Torsten and I have started working on RSS Bandit regularly again. Last weekend I fixed a bunch of bugs including the problem that prevented IE 7 from importing OPML files from RSS Bandit. I've gotten a few emails from folks at work about that particular issue so I thought it would be good to knock that issue out early. This morning, I checked-in support for the Atom Thread Extensions which means I can now see comment counts and view comments inline on Sam Ruby's blog.
One change we're planning to make is to switch to using a full-fledged text search engine to power the search feature of RSS Bandit. Currently, we load all the text in memory and use the .NET Framework's string comparison operators to find the target text. We want to move to a model where files on disk are indexed in the background and we don't have to have stuff in memory to search it. This should significantly improve the memory consumed by RSS Bandit.

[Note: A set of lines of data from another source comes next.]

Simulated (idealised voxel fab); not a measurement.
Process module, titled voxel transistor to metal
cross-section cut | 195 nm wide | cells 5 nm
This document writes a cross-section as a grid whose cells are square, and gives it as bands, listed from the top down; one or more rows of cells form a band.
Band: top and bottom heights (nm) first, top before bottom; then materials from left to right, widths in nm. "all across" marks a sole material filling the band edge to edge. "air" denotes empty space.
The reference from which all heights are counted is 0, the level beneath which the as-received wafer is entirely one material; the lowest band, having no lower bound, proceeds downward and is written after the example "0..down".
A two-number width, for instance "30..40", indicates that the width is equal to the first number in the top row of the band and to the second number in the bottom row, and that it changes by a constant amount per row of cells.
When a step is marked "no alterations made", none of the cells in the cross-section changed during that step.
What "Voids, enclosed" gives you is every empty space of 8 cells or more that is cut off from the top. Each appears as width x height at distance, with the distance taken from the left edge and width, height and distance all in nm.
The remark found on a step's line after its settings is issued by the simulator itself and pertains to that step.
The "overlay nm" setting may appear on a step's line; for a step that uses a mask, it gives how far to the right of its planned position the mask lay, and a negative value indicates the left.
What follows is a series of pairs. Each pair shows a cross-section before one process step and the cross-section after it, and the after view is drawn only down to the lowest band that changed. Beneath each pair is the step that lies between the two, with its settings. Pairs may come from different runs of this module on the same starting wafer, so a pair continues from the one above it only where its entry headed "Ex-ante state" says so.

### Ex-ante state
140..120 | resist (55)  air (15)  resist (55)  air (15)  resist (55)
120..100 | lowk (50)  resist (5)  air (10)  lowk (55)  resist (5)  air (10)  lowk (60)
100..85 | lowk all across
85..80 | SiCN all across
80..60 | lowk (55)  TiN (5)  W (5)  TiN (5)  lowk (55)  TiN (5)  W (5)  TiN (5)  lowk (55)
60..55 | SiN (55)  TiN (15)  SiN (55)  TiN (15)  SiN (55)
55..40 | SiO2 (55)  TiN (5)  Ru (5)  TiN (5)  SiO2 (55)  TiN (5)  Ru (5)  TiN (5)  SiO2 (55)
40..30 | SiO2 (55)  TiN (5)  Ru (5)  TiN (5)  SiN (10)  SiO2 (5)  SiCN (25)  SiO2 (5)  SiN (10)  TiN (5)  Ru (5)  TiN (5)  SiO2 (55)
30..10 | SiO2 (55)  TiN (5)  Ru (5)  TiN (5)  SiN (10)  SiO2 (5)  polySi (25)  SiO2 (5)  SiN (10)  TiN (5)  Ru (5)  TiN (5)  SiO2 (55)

We've investigated a couple of options for our search solution. My first thought was integrating with MSN Windows Desktop Search. After exchanging some mail with various members of the team, I decided that this wouldn't meet our needs for a number of reasons
- Users will need to have Windows Desktop Search installed so we either need to figure out how to bundle it with RSS Bandit or disable the feature if it is not installed.
- The indexing service is file-centric. However we need to index individual RSS/Atom items within the cached RSS/Atom feeds on disk. This means we'll have to change our model to storing one file per RSS/Atom item which could lead hundreds to thousands of files per feed.
- The biggest gotcha was that making the indexer understand the structure of RSS/Atom feeds requires writing a custom IFilter which involves gnarly C++ coding then dealing with hairy COM<->.NET interop issues. Not exactly the kind of work one wants to do in their free time.
After further investigation we've settled on Lucene.NET which doesn't have any of the aforementioned problems. However we have been dealing with some issues that could either be bugs or just a misunderstanding of how the APIs should be used. We'll keep you posted.